13.03.2025: GST rate rationalisation: Govt unlikely to bring 35% slab, may cut taxes on essentials: Sources

With all eyes on the GST rate rationalisation exercise, which aims to ease the tax burden on the common man, CNBC-TV18 has learnt from sources that the government is not in favour of introducing a new “special rate” slab of 35%, as proposed by the Group of Ministers (GoM) on GST rates.

The GoM had proposed a 35% GST rate for tobacco and aerated beverages, sources said. Currently, most tobacco products attract a 28% GST, except for tobacco leaves, which are taxed at 5% under the reverse charge mechanism, shifting the tax liability to the buyer instead of the supplier.

Additionally, a steep compensation cess is levied on tobacco products over and above the 28% GST, making them one of the most heavily taxed items under the regime. The cess rates on tobacco range from 11% to a staggering 290%.

Similarly, carbonated and aerated beverages fall under the highest GST slab of 28%, along with an additional 12% compensation cess, irrespective of sugar or fruit content.

Additionally, sources said, “The government is also not in favour of the GoM’s proposal to have separate rates for items based on prices, such as hiking GST on luxury watches, handbags, clothes, and other high-end goods, as it believes this could complicate compliance.”

The GoM also proposed hiking GST on high-end textiles, keeping 5% for items up to ₹1,500, but raising it to 18% for ₹1,500-₹10,000 and 28% for above ₹10,000, aligning them with luxury goods.

It also recommended increasing GST on wristwatches above ₹25,000 and shoes over ₹15,000 from 18% to 28%.

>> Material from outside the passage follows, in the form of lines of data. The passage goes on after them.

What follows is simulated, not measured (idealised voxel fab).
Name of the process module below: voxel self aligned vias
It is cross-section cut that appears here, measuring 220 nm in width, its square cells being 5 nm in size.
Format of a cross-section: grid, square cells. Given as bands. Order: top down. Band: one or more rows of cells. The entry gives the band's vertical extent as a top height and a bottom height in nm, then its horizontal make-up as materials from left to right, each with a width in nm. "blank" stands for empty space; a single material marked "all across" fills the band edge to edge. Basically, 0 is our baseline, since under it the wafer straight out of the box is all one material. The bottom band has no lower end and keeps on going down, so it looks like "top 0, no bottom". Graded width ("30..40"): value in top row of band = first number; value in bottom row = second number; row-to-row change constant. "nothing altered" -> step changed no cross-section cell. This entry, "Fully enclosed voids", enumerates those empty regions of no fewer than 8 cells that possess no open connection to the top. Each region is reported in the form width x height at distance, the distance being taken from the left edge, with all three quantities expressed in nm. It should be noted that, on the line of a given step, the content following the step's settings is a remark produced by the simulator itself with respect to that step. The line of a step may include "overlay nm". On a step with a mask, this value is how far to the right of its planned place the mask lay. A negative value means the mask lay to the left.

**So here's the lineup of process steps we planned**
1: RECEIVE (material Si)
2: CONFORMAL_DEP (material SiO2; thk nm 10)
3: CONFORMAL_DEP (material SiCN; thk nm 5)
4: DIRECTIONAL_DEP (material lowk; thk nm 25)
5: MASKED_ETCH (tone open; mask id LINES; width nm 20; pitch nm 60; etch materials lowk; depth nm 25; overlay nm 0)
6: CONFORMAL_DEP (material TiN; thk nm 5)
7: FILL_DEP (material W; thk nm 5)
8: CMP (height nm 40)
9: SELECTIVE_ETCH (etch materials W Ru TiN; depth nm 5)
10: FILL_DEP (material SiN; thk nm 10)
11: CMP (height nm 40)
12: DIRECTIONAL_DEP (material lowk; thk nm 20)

However, the government is open to increasing GST rates on less frequently used items, such as hair dryers, curlers, and select makeup kits, shifting them back to the 28% slab from the current 18%.

On the other hand, when it comes to food items, “the broad intent in the government is to reduce the rates, and it is likely to propose keeping as many commonly used items as possible in the 5% slab,” sources added.

Finance Minister Nirmala Sitharaman on Saturday hinted at an upcoming reduction in GST rates. Speaking at an ET Awards event, she confirmed that the work on rationalising GST rates is nearing completion.

“I have personally taken it upon myself to review the committees’ work and take it to the GST Council for a final decision. We are very close to making some critical decisions on rate reductions and the number of slabs,” Sitharaman said.

She added, “I have been clear that rates will come down. When GST was launched, the revenue-neutral rate was 15.8%. Since then, it has come down to 11.4%… There is no item for which the GST rate has increased. In fact, it has gone down, and we will continue this trend.”

Balancing tax reduction with revenue neutrality

Overall, sources shared that “the current rate rationalisation exercise will be based on the principles of reducing the tax burden and not solely on revenue augmentation.” The government is also evaluating whether rationalisation can be combined with the merger of slabs, while ensuring revenue neutrality and financial stability for states.

The GoM’s report on rate rationalisation is currently under review by the GST Council Chairman and Finance Minister Sitharaman. The GoM, led by Bihar Deputy CM Samrat Chaudhary, submitted its report in December 2024, and sources indicate that the government may take up the review in the next GST Council meeting.